Hi Everybody,
   As a hobbyist who's been following Genode for about a year now (I was running Sculpt on my home computer for a few months), I thought I would offer a few thoughts. Since I mostly do stuff for fun and at a slow pace, I don't expect to be influential in any serious way, but perhaps the perspective of hobby users is valuable nonetheless? Overall I'm very impressed with Genode/Sculpt - the philosophy and approach is pretty cool, and I have some successes with it. For example, I was able to port the Qt version of the "2048" game, and recently I have been trying to port the HelenOS driver for AR9271 usb wifi dongle - it is work in progress and non-functional currently. I also appreciate the level of active development going on - each new update brings cool stuff, so I think the past year of Genode updates was interesting to see.

If there's one wish I have it would be better hardware support and resiliency. Currently, unless I misunderstand, the hardware support list mostly reflects the hardware that Genode Labs uses, and there doesn't see to be much dynamic handling of identifying and loading drivers. Example 1 - Sculpt will try to load a PS2 driver even on my Apple hardware that doesn't have any, leading to system crash. Example 2 - Sculpt uses pretty simple hard-coded logic to select which framebuffer driver to use, when I was expecting an XML file somewhere to allow more fine-grained control of which vendor/product IDs to assign to which driver (and also to identify and match other drivers, I guess). Example 3 - When the FB driver crashes, the rest of the system is resilient and continues to run. But, of course this is nearly useless because there is no way to reset the driver. Given my understanding of the component-based architecture, it seems like these things shouldn't be insurmountable issues. It should be possible to identify a failed component, kill it, and replace with a new instance, I think? It would be fun, in non-embedded applications, to be able to compile an experimental driver within a VM, push the result back to the running system, test it, tweak and recompile, etc. With that kind of workflow, maybe we could hope for more experimental/community drivers, at least on PC hardware?

Anyhow, those are my thoughts, thanks for making Genode!

Regards,
Colin

On Fri, Dec 18, 2020 at 9:00 AM Norman Feske <norman.feske@genode-labs.com> wrote:
Dear Genode community,

the end of the strange year 2020 comes in sight. So now it is time
to kick off our annual road-map discussion. I'll keep up with our
tradition of reviewing the past 12 months from my personal
perspective, dropping my ideas for the upcoming year, and inviting
you to share your ideas and plans.


Review of 2020
--------------

The overarching theme of our road map for 2020 was "Dwarfing the
barrier of entry", which expressed the ambition to reach a wider
audience. On that account, we identified four promising directions:
First, making Sculpt OS palatable for a wider circle. Second,
fostering the public perception of the high quality of Genode to
reinforce the confidence of people who are sceptical towards novel
operating-system technology. Third, lowering the barrier of entry by
providing frictionless tooling. And fourth, publicly presenting use
cases that prove the fitness and flexibility of Genode.

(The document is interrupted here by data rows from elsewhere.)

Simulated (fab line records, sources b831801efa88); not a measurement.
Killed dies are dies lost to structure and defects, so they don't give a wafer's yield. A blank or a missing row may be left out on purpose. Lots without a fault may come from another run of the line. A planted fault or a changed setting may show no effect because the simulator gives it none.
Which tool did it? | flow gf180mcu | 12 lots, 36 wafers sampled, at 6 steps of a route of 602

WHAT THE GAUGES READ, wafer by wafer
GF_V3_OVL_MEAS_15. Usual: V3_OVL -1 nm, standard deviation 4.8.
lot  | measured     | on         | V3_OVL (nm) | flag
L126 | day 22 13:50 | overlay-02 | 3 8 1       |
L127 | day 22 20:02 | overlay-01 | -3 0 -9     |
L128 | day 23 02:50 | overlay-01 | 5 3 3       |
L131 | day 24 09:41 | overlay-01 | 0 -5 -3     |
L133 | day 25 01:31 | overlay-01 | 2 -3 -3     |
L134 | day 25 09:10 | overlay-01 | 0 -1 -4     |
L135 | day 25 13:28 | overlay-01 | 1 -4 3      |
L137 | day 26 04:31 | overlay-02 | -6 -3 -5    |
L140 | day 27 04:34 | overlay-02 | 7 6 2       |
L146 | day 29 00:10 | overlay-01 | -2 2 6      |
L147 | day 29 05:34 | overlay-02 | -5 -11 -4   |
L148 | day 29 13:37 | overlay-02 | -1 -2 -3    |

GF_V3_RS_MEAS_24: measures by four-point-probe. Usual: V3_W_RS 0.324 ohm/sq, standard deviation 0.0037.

These directions certainly did a good job of motivating the working
topics of this year's four releases [1,2,3,4].

[1] https://genode.org/documentation/release-notes/20.02
[2] https://genode.org/documentation/release-notes/20.05
[3] https://genode.org/documentation/release-notes/20.08
[4] https://genode.org/documentation/release-notes/20.11

The UI improvements of Sculpt OS in version 20.02 largely eliminated
the need to use the command line, as shown in my live demo [5].
But the work on the user-visible side of Sculpt has admittedly dried
up a bit since spring time. Software quality has been a continuous
topic. Personally, I dedicated a lot of energy to the improvement
and consolidation of our POSIX support (Noux vs. libc) and the
related infrastructure like the VFS server.

[5] https://www.youtube.com/watch?v=vmgWgzeKAjU

That said, despite the many technical advances, the stated soft goal
of reaching a broader audience remains fairly distant. Genode has
not seen a significantly wider adoption by the open-source community
at large compared to one year ago.

On the other hand, regarding our stated commitment to 64-bit ARM
hardware, in particular supporting the NXP i.MX8 SoC, there is a
strong sense of accomplishment, which makes me proud. The depth and
breadth of this line of work has been fantastic. I'm speaking of
64-bit multi-core virtualization, HDMI, touch input, OLED,
networking, LTE, USB, clock and power management, VirtIO, up to
running Sculpt OS on this platform. It is a huge success story on a
technical account.

Regarding our reach to a broader community, we are super excited
about the prospect of combining Genode with the MNT-Reform laptop
that is based on the i.MX8 SoC. When speaking of i.MX8 one year ago,
I also had the Librem5 in mind - envisioning Genode on a smart-phone
form factor. But that hope remained abstract as we did not succeed
to establish a correspondence with the makers of the Librem5. The
vision of a Genode-based smart phone, however, has become stronger
than ever (see below).

While reading the paragraphs above, you may sense my ambiguous
feelings about the past year's road map. I think we missed the
stated goal. I also think that we excelled at technological
progress. For us developers, the road map serves primarily as
orientation for our technical work. But since the past year's goal
of increasing adoption hasn't been a technical one, no level of
technical excellence will magically bring us there. So the goal was
a bit delusionally to begin with. Let us lift this pressure for the
next year and concentrate on the technical level.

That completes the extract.